The straightest path between two points is a line – but when it comes to connecting with your customers – the path is anything but linear.
Ever since I can remember, business people have always wanted a “soda machine” relationship with their marketing and advertising. Slide a dollar or two into your “marketing machine” – and out pops a sale.
It’s no surprise that those same people desperately want social media marketing to work in a similar “sales funnel soda machine” fashion.
The sales funnel is a myth either created by or created to satisfy the bean counters who wanted to see a direct link between marketing expenditures and sales figures. In the attempt to “prove” that when a dollar is fed into the marketing soda machine that a soda can customer does indeed “pop” out the other end, the Rube Goldberg type of sales funnel was created. This was the myth used to explain the complex process customers go through between the time they “consume” marketing dollars and the point in time when they show up in the sales figures.
Like all myths, it had a purpose. In this case, it was created to provide “hard evidence” that there is a cause and effect between marketing and sales.
Unfortunately, for the sales funnel myth, in the real world, people are rarely willing to be lined up and marched in orderly fashion to make their company coerced acquisition on schedule. Consumers don’t consider themselves to be “consuming” marketing dollars when they watch a television show. They feel no moral obligation to purchase from their favorite television show’s commercial sponsor.
SURPRISE!!! Customers make acquisitions to satisfy their own GDP – Goals, Desires and Problems.
Ah -there’s the rub. Those pesky customers have their own agenda. Those pesky customers expect to be treated like real live PEOPLE – people who are usually pretty smart and who make decisions as to what is in their best interest. Those pesky customers who want more from their relatioship with your business than to be treated like a credit card wielding ATM whose goal in life is to keep your payroll and profit margins fat.
Social media is about connecting with people. It’s about pulling back the veil between companies and consumers and allowing companies to put a FACE on those customers who, until recently- were just numbers on a spreadsheet. It’s about having the means and opportunity to watch as consumers discuss your product online – as they Tweet their recommendations – as they blog about their disappointments.
In Social Media’s Warning Label – I highlighted the story of a business that didn’t recognize or appreciate the marketing intelligence provided by a disgruntled customer.
With that said, the social media warning label can only help the business owner who understands that the very nature of social media is to remove the veil which separates customers from the proprietors of the business in question.
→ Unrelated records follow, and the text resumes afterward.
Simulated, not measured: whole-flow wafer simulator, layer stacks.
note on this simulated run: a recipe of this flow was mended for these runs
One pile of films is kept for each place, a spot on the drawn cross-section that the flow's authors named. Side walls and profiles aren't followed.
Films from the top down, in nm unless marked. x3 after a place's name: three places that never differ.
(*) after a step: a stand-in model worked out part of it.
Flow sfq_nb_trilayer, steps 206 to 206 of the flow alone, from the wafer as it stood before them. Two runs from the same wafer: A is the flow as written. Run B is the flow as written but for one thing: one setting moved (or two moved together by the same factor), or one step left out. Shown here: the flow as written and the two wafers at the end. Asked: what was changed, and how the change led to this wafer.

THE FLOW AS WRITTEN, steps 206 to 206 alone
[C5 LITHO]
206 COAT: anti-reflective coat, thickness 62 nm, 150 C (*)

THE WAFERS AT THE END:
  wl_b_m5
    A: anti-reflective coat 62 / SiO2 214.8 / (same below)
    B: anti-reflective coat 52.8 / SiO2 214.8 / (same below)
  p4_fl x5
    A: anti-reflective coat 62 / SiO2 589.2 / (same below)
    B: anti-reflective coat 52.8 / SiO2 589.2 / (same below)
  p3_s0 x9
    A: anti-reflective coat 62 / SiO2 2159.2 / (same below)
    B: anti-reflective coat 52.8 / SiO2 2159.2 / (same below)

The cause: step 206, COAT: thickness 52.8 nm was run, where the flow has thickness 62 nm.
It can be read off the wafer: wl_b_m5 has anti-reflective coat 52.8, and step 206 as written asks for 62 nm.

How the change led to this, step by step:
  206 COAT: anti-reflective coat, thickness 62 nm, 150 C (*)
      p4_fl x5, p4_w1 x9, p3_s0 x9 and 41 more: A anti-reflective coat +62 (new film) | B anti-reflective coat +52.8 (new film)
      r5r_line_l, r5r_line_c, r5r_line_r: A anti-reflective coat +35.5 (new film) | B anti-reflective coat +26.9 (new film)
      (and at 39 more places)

Again – IMHO the sales process has NEVER been linear. Success has always been found in focusing on the customer’s goals, desires and problems. Francois Gossieaux over at emergence marketing writes in his post “Where are my leads?”
A new study published in McKinsey Quarterly reports that 2/3rd of touch points in a buyer’s active evaluations process are now consumer-driven marketing touch points: user generated reviews, word of mouth, and in store interactions. Only 1/3rd of the touch points are still company-driven. DID YOU HEAR THAT? You still control 1/3rd of the touch points!
I’ve linked to Jason’s post before about why your blog needs to focus on creating cheerleaders and not leads but I’m doing it again because it’s a message that needs to be spread. In a world where 2/3’s of the sales process is out of your hands – it’s best to marshall your marketing forces to try to SHAPE those interactions… or if nothing else – load your customer’s lips.
Your blog – your Facebook account – your Twitter account were not created to function as “sales funnel soda machines”. They are communication tools to connect you with other PEOPLE!
Your customers are people too. Their first concern is NOT your bottom line -it’s their GDP (Goals, Desires, Problems). Creating a business which counts on customers caring about your bottom line is the quickest path to destruction – or if you’re an auto maker – government ownership.
Connecting with people CAN result in more sales for your company, but not because your blog is a sales lead collector. Social media can literally pull back the veil and literally provide insight into how your company is perceived by your customers – without the whitewashing of a carefully constructed “customer survey” or “focus group” – if you have the courage to listen.